Fixed Income: Bank of Ghana delivers its boldest rate hike on record as it intensifies its fight against inflation

In a bid to offer the ailing cedi support while at the same time arrest soaring inflation expectations, the Bank of Ghana delivered an outsized 300bps rate hike at its emergency meeting on Wednesday, taking the benchmark interest rate to 22%. Yesterday’s rate hike marks the biggest one on record and takes the cumulative rate increase since November to 850bps.

The Monetary Policy Committee also raised the primary reserve requirement ratio of banks from 12% to 15%. The increased reserve requirement ratio will be phased in gradually from September 1 to November 1. Another big takeout from the meeting was that the central bank is planning to buy foreign exchange from mining and oil companies to bolster its reserves, which have dropped to the lowest level since 2019.

While the outsized rate hike shows that the Bank of Ghana is serious about reining in rampant inflation, Ghana’s real interest rate, which sits at 9.3%, remains deeply negative. That said, although inflation risks are acute, inflation in Ghana should begin to decelerate over the coming months. Money supply growth has been easing in recent months, commodity prices have come off their highs, and base effects are coming into play. Furthermore, the bold rate hike and planned FX measures should provide some much-needed support for the cedi.

With more than 50% of Ghana’s debt is denominated in hard currency, a stabilisation in the cedi would help ease fiscal fears. Given the significant fiscal premium baked into Ghanaian bonds, a culmination of a stabilisation/strengthening in the cedi, a compression in Ghana’s real negative interest rate, less aggressive global monetary policy tightening, and the securing of an IMF deal has the potential to trigger a sharp rebound in Ghanaian bonds.

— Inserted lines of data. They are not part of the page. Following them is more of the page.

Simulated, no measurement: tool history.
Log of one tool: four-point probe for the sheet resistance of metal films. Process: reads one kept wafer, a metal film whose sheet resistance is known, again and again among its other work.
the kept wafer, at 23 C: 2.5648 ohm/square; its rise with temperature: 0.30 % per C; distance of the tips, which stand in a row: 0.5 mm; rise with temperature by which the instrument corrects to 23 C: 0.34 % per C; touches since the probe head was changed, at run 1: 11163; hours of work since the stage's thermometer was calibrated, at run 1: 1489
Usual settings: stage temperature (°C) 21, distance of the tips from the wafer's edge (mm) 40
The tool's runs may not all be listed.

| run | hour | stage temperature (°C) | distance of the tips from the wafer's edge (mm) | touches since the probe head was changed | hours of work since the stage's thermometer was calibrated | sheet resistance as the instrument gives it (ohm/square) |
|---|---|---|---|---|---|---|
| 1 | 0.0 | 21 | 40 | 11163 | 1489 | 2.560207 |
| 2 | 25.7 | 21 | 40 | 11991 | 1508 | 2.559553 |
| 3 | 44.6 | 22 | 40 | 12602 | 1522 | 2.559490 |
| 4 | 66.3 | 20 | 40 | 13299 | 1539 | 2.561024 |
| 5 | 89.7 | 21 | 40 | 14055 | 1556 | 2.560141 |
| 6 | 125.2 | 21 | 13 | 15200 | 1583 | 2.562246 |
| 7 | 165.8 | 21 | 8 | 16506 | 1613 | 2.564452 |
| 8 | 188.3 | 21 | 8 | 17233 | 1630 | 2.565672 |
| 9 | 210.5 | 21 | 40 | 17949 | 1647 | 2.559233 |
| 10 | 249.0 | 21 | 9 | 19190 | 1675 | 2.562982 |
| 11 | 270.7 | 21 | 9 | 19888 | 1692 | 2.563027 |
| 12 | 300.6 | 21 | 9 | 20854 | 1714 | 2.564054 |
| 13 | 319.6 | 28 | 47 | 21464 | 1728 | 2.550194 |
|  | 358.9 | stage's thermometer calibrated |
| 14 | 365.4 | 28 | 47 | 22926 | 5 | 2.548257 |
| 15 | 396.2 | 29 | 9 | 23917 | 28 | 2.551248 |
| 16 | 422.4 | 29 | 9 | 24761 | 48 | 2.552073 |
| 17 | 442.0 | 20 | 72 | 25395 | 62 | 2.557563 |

Macroeconomic: Policymakers in Zambia opt to leave rates on hold, Namibia hikes

Market focus is centred on monetary policy, with three African central banks delivering their interest rate verdicts yesterday. We also had the release of the July FOMC meeting minutes. While inflation pressures are still robust, signs are emerging that inflation is nearing its peak as global supply chains normalise and commodity prices correct lower. International food and oil prices, which have been the main drivers of inflation, have pulled back from their peaks and could head lower in the months ahead.

Against this backdrop, the Bank of Zambia decided to leave its respective benchmark interest rates on hold yesterday. Specifically, the Bank of Zambia left its monetary policy rate unchanged at 9.00% for the third successive meeting. The central bank said that the decision to leave rates on hold came on the back of a further projected decline in inflation and weak domestic growth conditions. Policymakers expect inflation in to slow back to single-digit territory over the next two months.

While the inflation outlook is tempering, the broad er hawkish bias remains intact, with central banks around the world still engaged in a fight against inflation. The Bank of Namibia is one such central bank that is still hiking rates aggressively as it looks to get a grip on inflation and inflation expectations. The Bank of Namibia’s Monetary Policy Committee voted in favour of a 75bps rate hike on Wednesday, taking the benchmark interest rate to 5.50%. The central bank said in its policy statement that the decision was taken with due consideration of the persistent inflationary pressures and is deemed appropriate to safeguard the one-to-one link between the Namibia dollar and the South African rand, while meeting the country’s international financial obligations.